I don't think it matters actually: the workers reacted to upheaval and probably felt they had no time to be heard. That's the complaint we hear now: "The current jobs are going and that's not right". That's the point of my response: "How does that help anything or anyone?". The lesson should be to try responses that actually have a chance to succeed as opposed to getting in the papers for (metaphorically) breaking frames. Denmark and Co seem to have thought up something in the right general direction.

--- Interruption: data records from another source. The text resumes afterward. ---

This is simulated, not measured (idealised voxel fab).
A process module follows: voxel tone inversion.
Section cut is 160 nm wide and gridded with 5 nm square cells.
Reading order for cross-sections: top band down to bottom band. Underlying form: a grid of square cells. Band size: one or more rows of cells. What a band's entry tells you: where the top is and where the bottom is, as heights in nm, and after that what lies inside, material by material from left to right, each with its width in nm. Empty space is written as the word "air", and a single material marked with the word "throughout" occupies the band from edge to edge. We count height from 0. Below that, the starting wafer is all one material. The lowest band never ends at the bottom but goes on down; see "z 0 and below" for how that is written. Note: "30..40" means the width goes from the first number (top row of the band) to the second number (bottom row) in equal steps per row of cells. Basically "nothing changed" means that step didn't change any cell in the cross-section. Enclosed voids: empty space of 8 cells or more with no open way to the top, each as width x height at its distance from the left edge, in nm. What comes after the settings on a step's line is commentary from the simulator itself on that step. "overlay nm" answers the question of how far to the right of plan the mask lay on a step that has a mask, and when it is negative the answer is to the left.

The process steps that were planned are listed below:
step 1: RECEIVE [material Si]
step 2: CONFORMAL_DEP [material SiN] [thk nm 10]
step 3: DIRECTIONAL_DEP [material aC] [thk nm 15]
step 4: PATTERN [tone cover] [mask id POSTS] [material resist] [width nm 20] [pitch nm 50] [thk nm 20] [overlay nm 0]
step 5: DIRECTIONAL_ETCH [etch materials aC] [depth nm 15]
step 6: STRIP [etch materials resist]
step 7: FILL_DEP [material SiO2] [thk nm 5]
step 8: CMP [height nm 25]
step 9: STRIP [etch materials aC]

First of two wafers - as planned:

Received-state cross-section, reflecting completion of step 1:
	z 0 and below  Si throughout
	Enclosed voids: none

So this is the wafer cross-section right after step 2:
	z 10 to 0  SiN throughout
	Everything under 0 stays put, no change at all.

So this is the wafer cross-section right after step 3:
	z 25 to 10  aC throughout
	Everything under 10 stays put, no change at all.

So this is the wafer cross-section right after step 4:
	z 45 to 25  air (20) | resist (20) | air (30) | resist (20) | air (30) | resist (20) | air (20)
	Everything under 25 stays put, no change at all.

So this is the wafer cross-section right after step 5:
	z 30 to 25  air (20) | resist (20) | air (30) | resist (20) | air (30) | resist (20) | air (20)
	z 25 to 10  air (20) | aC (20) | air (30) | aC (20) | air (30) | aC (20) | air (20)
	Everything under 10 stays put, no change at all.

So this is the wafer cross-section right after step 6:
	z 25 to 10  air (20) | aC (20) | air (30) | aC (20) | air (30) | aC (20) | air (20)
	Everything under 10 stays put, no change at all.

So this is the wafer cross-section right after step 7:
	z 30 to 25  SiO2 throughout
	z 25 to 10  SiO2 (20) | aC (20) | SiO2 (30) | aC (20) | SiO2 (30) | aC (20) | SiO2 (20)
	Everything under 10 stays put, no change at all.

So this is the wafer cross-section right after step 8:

To note, luddites' issues were not just losing their job. Let's remember that the earlier machines were very crude, safety was absolutely not in their design, and a worker life's also didn't have much weight. So, the early days of machine assisted production were in inhumane conditions, people losing limbs, kids getting killed in them (less skills needed also meant kid labour was a viable option) etc.
So yes, regulation on how the machines work, how much they get introduced, how the workers are impacted, trial periods to see the impacts etc. should help a lot in all respects. The difficult part being that those all mean putting breaks on profit making.
To add to your note: iirc the Luddites were also concerned because the quality of the cloth produced by the machines was worse than the handmade stuff, beyond all of the labor abuses and job losses. Another parallel to the AI age.
Under the current regime jobs can be automated away and the businesses will reap 100% of the profit unless there is a union standing in its way: AI could be used on footage of a day's work some actor and recreate their likeness forever. Paid for one day, then the derived work is owned by the business forever.
We could for example say that 90% of jobs get automated away. The benefit for the businesses are astronomical as all those jobs get turned into direct profit. Meanwhile the workers get the change to... upskill? Yeah, so they just have to “upskill” forever while the businesses get free profit because they sit on the means of automation. (Remind me how the businesses have to put in work, here? Seems like they only get the upsides while the workers get all the downsides.)
Until there is nothing to upskill into anymore because only 12% of the labor pool is needed for actual work.
The notion that workers and employers are anywhere near to being peer competitors is bizarre.
Your proposed solution doesn't solve anything, it only delays it.
As long as workers are not self-organizing, top to bottom, up to and including what to produce, how much to priduce and how to produce it, the domination will exist. What is the added value to the society of having bosses ? Of having people not producing but deciding how to produce ?
Scratch the destruction of machines, the sudden uprise, the distinction between what group acted and what group negotiated. The real lesson to learn from this all: society doesn't need someone telling you what to do if they're not also a worker.
I remember the mantra of some in the tech field of "no problem - just learn to code" when blue collar jobs in the manufacturing in the US was on the wane as production moved to cheaper locations overseas.
I think that is a good point to bring up, but it is orthogonal.
Production moving overseas is not the same as technological advancement. One can be against outsourcing but in favor of domestic technological progress.
Woah woah woah buddy you’ve got that completely backwards. Journalists started that whole learn to code bullshit and then got justly lampooned about it when there were a bunch of media lay offs afterwards. It was a huge meme a while back so I’m not sure how you missed it.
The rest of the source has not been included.